Saturday, November 26th, 2016
Ohio Stadium, Columbus, Oh.
Michigan – 3 Ohio State – 0
2nd Quarter 4:10
Wilton Speight lines up under center and reads cover 2/4 zone before he signals for the ball. As he drops back to pass, Malik Hooker steps up into a cover 3 look without Speight even noticing. The ball leaves his hand but its already too late; Ohio State 7 Michigan 3. Hooker goes untouched into the end zone for a pick six. What seems like a misread by Speight is actually a perfect play call from the press box by new co-defensive coordinator Greg Schiano. Hooker read Speight’s decision beautifully but without the presence of Schiano on the Ohio State coaching staff, the Buckeyes’ defense wouldn’t be what it is headed to the Fiesta Bowl on December 31st. To understand the dynamic of what Greg Schiano brings to the Buckeyes however, you first must understand his past.

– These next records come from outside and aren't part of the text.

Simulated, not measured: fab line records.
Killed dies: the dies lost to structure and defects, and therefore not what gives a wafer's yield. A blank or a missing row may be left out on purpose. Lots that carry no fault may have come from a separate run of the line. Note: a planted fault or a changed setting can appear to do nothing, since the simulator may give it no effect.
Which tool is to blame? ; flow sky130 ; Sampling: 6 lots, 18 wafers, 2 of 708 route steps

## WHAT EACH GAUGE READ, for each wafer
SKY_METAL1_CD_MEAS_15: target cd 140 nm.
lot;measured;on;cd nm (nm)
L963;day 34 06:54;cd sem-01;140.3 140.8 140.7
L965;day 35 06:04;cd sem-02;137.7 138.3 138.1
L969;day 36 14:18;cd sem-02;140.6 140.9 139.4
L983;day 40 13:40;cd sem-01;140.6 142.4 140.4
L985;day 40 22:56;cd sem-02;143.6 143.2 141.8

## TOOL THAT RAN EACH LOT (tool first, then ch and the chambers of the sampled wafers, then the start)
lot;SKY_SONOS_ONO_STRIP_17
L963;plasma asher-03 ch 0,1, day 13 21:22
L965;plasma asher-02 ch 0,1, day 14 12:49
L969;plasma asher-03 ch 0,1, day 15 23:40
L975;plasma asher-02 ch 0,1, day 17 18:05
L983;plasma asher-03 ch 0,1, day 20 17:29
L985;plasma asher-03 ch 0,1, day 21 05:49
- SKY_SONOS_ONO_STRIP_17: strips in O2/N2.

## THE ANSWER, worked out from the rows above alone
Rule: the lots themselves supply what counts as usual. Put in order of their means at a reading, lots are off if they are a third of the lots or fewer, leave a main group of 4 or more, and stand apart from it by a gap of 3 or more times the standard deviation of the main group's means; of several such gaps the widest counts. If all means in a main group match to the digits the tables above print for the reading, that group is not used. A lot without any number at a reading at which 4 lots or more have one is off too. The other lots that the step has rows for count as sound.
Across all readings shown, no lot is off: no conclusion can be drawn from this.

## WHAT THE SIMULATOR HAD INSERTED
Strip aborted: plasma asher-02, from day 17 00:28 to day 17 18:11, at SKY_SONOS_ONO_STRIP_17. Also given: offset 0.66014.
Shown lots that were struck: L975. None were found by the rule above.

Greg Schiano was a football player at heart but had the brains to succeed on and off the field. He attended Bucknell University in the late 80s, where he played linebacker, and was an All-American his junior year.
Once his playing career ended, his coaching career began. After a year at the high school level, he bounced around as an assistant where he eventually ended up as a secondary coach for the Penn State Nittany Lions (1990-1995). After finding success at Penn State under Joe Paterno, he traveled to the NFL where he helped coach one of the best defenses in the league with the Chicago Bears. After a short stint in the NFL, he took on a bigger role where he landed his first defensive coordinator job in 1999 with the Miami Hurricanes.
In 2001, Schiano was named the head coach of one of the worst FBS teams in the nation, Rutgers University. There, he made a name for himself, and after four years of struggle for the Scarlet Knights, in 2005, Schiano finally found success. That year, Rutgers went 7-4 thanks to the exploits of running back Ray Rice. They even upset Big East opponent Pittsburgh on national television, and received their first bid to a bowl game since 1978. Under Schiano, Rutgers produced NFL stars such as Rice, defensive back Devin McCourty (Patriots), and wide receivers Mohammed Sanu (Falcons) and Kenny Britt (Rams), just to name a few. He then accepted a head coaching job in the NFL from the Tampa Bay Buccaneers in the 2012 season.
I mean…Greg Schiano made Rutgers good? That happened. I can't make that up.
— CONWAY TWEETY (@edsbs) November 30, 2016
Although he struggled to find success with his first NFL head coaching gig, he did improve a Buccaneers defense drastically in what was a tough division at the time. After his firing from the Buccaneers he took a two year break from coaching until long-time friend, Urban Meyer, gave him a call.
In the winter of 2015, Greg Schiano accepted his first non-head coaching job since 1999 at Miami. He would coincidentally take Chris Ash’s position, who had accepted the head coaching job at Rutgers University, the place where Greg Schiano’s career took off. Calling plays from the press box and being tough in Ohio State’s secondary meetings, Schiano expects nothing but the best from his talented defensive roster. He coaches the game like a linebacker would, intense and to the point, and expects his defense to take the field like he would 30 years ago. Sharing the defensive coordinator role with Luke Fickell, Schiano had to adjust not running his own team but has complimented the Buckeyes nearly perfect.
To further break down the difference that Schiano has made to the Buckeyes’ defense in the 2016 season, Ohio State’s secondary has made gigantic leaps in the offseason as they attempted to replace three starters from a year ago (7 defensive starters in total). What was thought to be a down year for the Buckeyes’ defense turned out to be one of their best years in the secondary yet.
Players like Malik Hooker and Marshon Lattimore have not only eased the transition for Ohio State but improved on a secondary that had three players enter the NFL draft a year ago. Recording seven more interceptions (19 total) than last year, including seven returned for touchdowns, Ohio State’s secondary is arguably one of the best in the FBS and only continues to grow despite sack production decreasing.
Not all of the credit can go to Schiano, as Ohio State’s roster is loaded with talent, but with correct play calling and immaculate defensive coaching, it is a definite fact that he has played a key role in the success of the program in the 2016 season.
As the Buckeyes take the field on the last day of 2016, Schiano will not be running out with his team, nor will he get the credit that he deserves. Instead, he’ll be in the press box, attempting to coach his team to victory. There is little doubt that one day Schiano will leave the program to be a head coach again, but as long as he is dressed in scarlet and gray, the Buckeyes’ secondary will be wreaking havoc on opposing quarterbacks, including Deshaun Watson.